Beat

I was at the youth group I was interning at talking to someone when a junior high guy suddenly jumped on my back.

“Get off me, please!”

His weight started pulling me down.  I thought about defending myself, but I’m one of the adults responsible.  I can’t hurt him to protct myself.

“You’re hurting me.  Get off!”

My knees hit the floor, and the boy’s older brother called his name: “Get off her.”

Only then did he listen.  I lay on the floor, staying the way I had been forced down for a moment.  I was in shock.  I wasn’t angry, but I wasn’t sure what I was feeling.  I felt tears start to fill up my eyes, so I got up and walked into the empty bathroom.

I felt scared.  I felt helpless and weak.  I felt abandoned by the other leaders who could have stepped in sooner to help me.  Physically, I wasn’t badly hurt.  This twelve-year-old boy’s actions, though, brought up a fear that I didn’t anticipate and I couldn’t figure out why I felt this fear so strongly.

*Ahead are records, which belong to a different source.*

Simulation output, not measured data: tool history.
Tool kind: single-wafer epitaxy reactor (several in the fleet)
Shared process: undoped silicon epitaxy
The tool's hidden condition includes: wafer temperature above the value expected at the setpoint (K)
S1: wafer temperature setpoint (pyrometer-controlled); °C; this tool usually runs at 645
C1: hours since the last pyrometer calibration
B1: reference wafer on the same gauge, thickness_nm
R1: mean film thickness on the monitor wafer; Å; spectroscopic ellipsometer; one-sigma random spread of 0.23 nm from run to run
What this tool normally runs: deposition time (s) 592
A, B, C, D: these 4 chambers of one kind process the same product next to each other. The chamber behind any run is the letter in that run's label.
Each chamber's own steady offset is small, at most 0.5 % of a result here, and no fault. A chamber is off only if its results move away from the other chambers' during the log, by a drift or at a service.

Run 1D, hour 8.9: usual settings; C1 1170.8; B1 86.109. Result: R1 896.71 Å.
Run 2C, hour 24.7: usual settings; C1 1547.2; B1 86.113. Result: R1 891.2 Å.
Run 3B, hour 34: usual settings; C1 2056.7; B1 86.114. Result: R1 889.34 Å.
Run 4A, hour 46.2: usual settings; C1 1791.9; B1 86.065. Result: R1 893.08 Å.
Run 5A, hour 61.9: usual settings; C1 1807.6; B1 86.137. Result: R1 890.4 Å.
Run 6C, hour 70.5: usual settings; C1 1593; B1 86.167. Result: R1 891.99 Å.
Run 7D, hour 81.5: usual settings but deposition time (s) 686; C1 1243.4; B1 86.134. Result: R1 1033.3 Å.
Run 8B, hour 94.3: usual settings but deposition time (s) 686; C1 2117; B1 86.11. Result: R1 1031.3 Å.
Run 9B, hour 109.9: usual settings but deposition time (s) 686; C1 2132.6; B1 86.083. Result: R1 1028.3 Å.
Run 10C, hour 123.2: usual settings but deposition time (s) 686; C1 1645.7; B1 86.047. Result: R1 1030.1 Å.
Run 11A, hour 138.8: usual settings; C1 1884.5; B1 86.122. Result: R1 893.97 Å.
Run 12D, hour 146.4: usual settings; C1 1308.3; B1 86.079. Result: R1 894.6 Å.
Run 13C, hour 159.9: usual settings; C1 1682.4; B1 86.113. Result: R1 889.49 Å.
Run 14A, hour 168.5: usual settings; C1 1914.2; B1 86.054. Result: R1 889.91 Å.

As the evening went on, I continued to think about it.  Why was I so shaken up by him jumping on my back?  My younger sisters, my cousins, sometimes a friend have all done it at one time or another.  What was so different about this?

Then the flashback came:

I am lying on the floor of the entryway attached to the living room of my parents house.  I am young, maybe eight years old at most.  My cousin, who has been living with our family along with his mother, is sitting on top of me, still hitting me.  I think he had tackled me, pushed me to the ground, and beat me up.  It was unprovoked, and this isn’t the first time that this had happened.  I don’t fight back.  I would get in trouble if I did, so I let him keep hitting me.  His mother does nothing.  I don’t remember what made him stop.

 

I had forgotten about this memory.  I had forgotten about my cousin and aunt.  I didn’t even remember that they existed, and the memories of these beatings had been forgotten with them, until now.

Unknowingly, a junior high boy had triggered the same feelings of fear and helplessness that I use to feel when my cousin would beat me up.  The memory is foggy at best, but the emotions are just below the surface.  I have just identified one more of many triggers to unpleasant memories.